O’Donnell said that as clearing operations continue, U.S. advisers have seen a dramatic decrease in Taliban activity in the area, with nothing of significance to report.

"Yesterday, we only conducted two strikes and none thus far today,” he said Wednesday.

While the attack was ultimately repelled, the fact that the Taliban were able to threaten a major city along Highway 1 — an ancient ring road that loops around Afghanistan — has concerned some experts.

FDD’s Long War Journal, which monitors the Afghan war and Taliban activity, wrote that NATO’s Resolute Support mission over-relies on body count numbers as a measure of success.

“These numbers are based on reports from the Afghan ministries of Defense and Interior, which are notorious for inflating Taliban, Islamic State and other insurgent casualties,” Long War Journal senior fellow Bill Roggio wrote this week.

“Resolute Support and the U.S. military are currently attempting to downplay the seriousness of the situation in Ghazni City and the surrounding areas," Roggio wrote Monday. "Resolute Support insists the Afghan government is in full control of Ghazni City and claims Highway 1 is open, despite evidence to the contrary.”

Afghan commandos and Army Special Forces teams provided assistance during the Ghazni city siege this past week. (Sgt. Paul Sale/Army)
Afghan commandos and Army Special Forces teams provided assistance during the Ghazni city siege this past week. (Sgt. Paul Sale/Army)

U.S. officials, though, claim the Taliban targeted civilian infrastructure in order to make the situation seem worse than it was.

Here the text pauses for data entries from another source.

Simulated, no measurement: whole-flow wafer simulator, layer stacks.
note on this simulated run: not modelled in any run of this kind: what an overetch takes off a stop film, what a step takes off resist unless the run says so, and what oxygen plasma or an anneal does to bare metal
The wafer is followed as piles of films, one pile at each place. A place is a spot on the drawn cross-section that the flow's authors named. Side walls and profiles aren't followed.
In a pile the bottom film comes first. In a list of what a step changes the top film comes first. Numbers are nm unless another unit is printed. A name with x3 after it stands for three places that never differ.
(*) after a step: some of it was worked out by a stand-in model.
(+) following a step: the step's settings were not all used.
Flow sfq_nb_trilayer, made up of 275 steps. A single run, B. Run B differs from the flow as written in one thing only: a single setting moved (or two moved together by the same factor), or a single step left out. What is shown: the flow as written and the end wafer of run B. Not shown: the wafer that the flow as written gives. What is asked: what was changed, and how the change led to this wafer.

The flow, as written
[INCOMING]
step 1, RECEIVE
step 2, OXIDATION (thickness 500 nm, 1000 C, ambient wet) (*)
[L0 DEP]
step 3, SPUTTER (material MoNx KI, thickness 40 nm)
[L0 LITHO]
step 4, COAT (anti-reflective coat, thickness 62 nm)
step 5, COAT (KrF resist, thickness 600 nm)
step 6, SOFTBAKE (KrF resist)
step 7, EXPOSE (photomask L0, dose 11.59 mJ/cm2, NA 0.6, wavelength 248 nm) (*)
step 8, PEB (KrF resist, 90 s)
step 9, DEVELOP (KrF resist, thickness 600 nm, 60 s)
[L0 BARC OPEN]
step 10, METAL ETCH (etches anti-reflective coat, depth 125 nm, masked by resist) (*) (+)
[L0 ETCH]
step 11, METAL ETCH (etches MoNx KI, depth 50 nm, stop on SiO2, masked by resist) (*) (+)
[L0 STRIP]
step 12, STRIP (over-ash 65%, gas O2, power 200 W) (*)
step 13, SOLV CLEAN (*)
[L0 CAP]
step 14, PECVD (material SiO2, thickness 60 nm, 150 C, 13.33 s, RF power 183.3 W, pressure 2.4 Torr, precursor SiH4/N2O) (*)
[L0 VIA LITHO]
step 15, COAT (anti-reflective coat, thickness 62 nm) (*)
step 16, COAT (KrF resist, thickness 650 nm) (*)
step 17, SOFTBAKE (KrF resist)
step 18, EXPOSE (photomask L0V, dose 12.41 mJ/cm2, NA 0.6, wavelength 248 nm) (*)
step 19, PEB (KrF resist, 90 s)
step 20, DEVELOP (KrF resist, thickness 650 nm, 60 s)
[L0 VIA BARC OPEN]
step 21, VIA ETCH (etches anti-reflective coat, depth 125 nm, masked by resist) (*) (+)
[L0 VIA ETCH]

“One of the Taliban’s first targets was a radio tower, which blocked outgoing communication and allowed the Taliban to falsely claim ‘successes’ that we have since disproven — the city prison was not attacked and its prisoners were not freed, Highway 1 was not blocked and the city center and government buildings never fell into their hands," O’Donnell said.

“Everything we saw in Ghazni is commensurate with the Taliban’s modus operandi — they attack for the purposes of gaining attention and recognition as being stronger than they are at the expense of the Afghan people,” O’Donnell added. “However, they retreat once directly and decisively engaged by Afghan National Defense and Security Forces as they are unable to seize terrain and unable to match us [Afghan, NATO and U.S. forces] militarily.”

As with the Farah city siege in May, it does not appear as though the Taliban are trying to actually control major urban areas, as they do in rural districts far from Afghan government supply lines. Instead, the Taliban attack large cities and depart in an effort to demoralize, tire and delegitimize Afghan forces.